A grid for everyone’s future

By Ben Delman on July 28, 2016

Pepco Holdings, Inc. submitted a filing at the end of June to the Maryland Public Service Commission. The filing requests the Commission “initiate a proceeding to examine opportunities to transform the electric distribution grid in the State of Maryland”. Pepco made this submission in fulfillment of a condition of its merger with Exelon. To date, the Commission has not responded to provide any detail as to how such a “Grid of the Future” proceeding might be structured.

What is Grid of the Future?

Most of the electricity we use is generated remotely and brought by high voltage transmission lines to population centers. From here it is distributed to customers. Each element of this electrical grid is centralized. This limits choice and participation by us, the consumers.

As the grid developed and expanded across the country in 20th century, centralization was essential to bringing down the cost of service. This way of delivering electricity is changing. Distributed solar energy, wind energy, smart meters, demand management and electrical storage are pushing changes to electrical grids and the rules that manage them. Together, these technologies, new markets, and new rules will become the Grid of the Future (GOTF).

Community power

Thoughtful conversations are taking place around the country on what a re-shaped electricity grid looks like. Organizations like the Institute for Local Self-Reliance advocate for a grid that embodies the principles of Energy Democracy. This means a grid that is economically beneficial to all electricity users by empowering them to control where their electricity comes from.

Improvements in decentralized wind and solar technologies mean that many more consumers can now benefit from renewable energy’s cost savings and reliability, provided the new grid systems are designed to support broad consumer participation. We should all have a say in how energy delivery systems function, who can participate, and who can benefit.
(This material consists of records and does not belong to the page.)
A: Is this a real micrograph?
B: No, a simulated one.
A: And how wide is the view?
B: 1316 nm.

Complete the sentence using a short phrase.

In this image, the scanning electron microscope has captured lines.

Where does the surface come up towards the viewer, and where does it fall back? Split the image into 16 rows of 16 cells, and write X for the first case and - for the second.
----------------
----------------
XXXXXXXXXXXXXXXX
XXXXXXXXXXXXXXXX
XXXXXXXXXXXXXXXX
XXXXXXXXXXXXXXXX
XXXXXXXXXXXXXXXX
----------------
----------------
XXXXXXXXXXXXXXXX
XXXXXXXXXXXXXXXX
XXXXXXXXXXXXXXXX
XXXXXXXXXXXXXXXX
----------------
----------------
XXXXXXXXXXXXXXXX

Public participation is critical to a Grid of the Future process that improves the lives of those living in Maryland’s marginalized communities. Working together, we can create an energy system that ensures low-income communities have:

  • Energy Democracy: Communities can have greater control over their energy resources. Low-income communities can be contributing participants and beneficiaries in the efforts to expand access to sustainable energy resources and to create opportunities for local ownership of clean energy.
  • Advanced technology that will allow communities to manage their energy use, which leads to greater savings and a pathway towards financial stability.
  • Strong local economies: Community control and input over energy resources leads to a change in the economic opportunities for low-income communities in Maryland. Research shows that increased community control over energy resources leads to marginalized communities having a larger share in the economic boom of our energy system because it leads to policies and tools that promote economic benefit, living wage jobs, and opportunities for ownership.

Our parents and grandparents paid for the current electrical system. Ratepayers should have the most important say in the design of the system of the future.